This is the comment made by one of the residents of Zozan’s village – Kanakeravan, in Armenia’s Kotayk Province. The villager adds that Zozan always sends her kids to school properly dressed.

In the Yezidi language, Zozan means “great places of relaxation, the mountains.”

Zozan, 37 years-old, married at the age of twenty, according to Yezidi tradition. The only bow to modernity was that her husband wore a white suit at the wedding.

“Back in the day, the godfather would place the ring on the bride’s finger. Now, it’s changed a bit. They bring the bride to a beautiful hall, and the groom places the ring. In addition to gold, he presents a telephone as a gift, so that they’ll always keep in touch,” says Zozan.

Today, the young folk of the village can go out together after getting engaged. It was different seventeen years ago when Zozan married.

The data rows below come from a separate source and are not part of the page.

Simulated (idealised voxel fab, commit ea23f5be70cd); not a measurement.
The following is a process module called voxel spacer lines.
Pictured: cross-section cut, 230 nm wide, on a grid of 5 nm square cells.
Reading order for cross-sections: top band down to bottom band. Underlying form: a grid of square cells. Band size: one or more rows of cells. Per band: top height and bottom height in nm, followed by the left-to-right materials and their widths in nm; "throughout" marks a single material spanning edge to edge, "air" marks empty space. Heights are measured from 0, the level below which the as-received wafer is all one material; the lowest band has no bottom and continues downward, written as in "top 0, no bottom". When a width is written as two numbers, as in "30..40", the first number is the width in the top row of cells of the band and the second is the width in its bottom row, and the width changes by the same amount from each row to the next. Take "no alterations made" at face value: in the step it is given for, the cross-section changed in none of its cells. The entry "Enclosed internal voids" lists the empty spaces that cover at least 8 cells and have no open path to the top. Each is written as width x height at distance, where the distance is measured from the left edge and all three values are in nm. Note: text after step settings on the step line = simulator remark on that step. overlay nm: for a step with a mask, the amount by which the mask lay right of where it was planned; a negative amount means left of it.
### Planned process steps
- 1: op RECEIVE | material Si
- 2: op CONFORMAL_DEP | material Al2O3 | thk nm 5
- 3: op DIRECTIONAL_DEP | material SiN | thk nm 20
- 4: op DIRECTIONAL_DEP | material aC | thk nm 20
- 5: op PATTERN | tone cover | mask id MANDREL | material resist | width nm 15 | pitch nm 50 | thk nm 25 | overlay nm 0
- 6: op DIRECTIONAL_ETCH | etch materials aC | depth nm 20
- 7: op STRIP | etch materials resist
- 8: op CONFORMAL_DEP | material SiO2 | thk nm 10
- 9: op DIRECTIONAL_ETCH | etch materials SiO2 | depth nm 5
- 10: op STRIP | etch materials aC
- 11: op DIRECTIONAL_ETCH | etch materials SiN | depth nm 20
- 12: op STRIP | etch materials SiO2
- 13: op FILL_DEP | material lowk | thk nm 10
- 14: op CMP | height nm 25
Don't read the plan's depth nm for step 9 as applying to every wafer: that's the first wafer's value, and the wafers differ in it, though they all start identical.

“Yes, we’re from the same village. But he wouldn’t visit. His mother used to bring me gifts. We kept in touch from afar. He’s the son of my uncle,” says Zozan.

The Yezidis recognize three castes – the sheikhs, the pirs (elders) and the murids (disciples). The first two are religious castes; the third is secular. Marriage among different castes in prohibited.

“We’re from the pir caste. People don’t know that we are few, that we can’t marry others. I will not violate these rules, the religion. But I cut and dye hair, pluck eyebrows, and use cosmetics. It’s sacrilege for me,” Zozan says.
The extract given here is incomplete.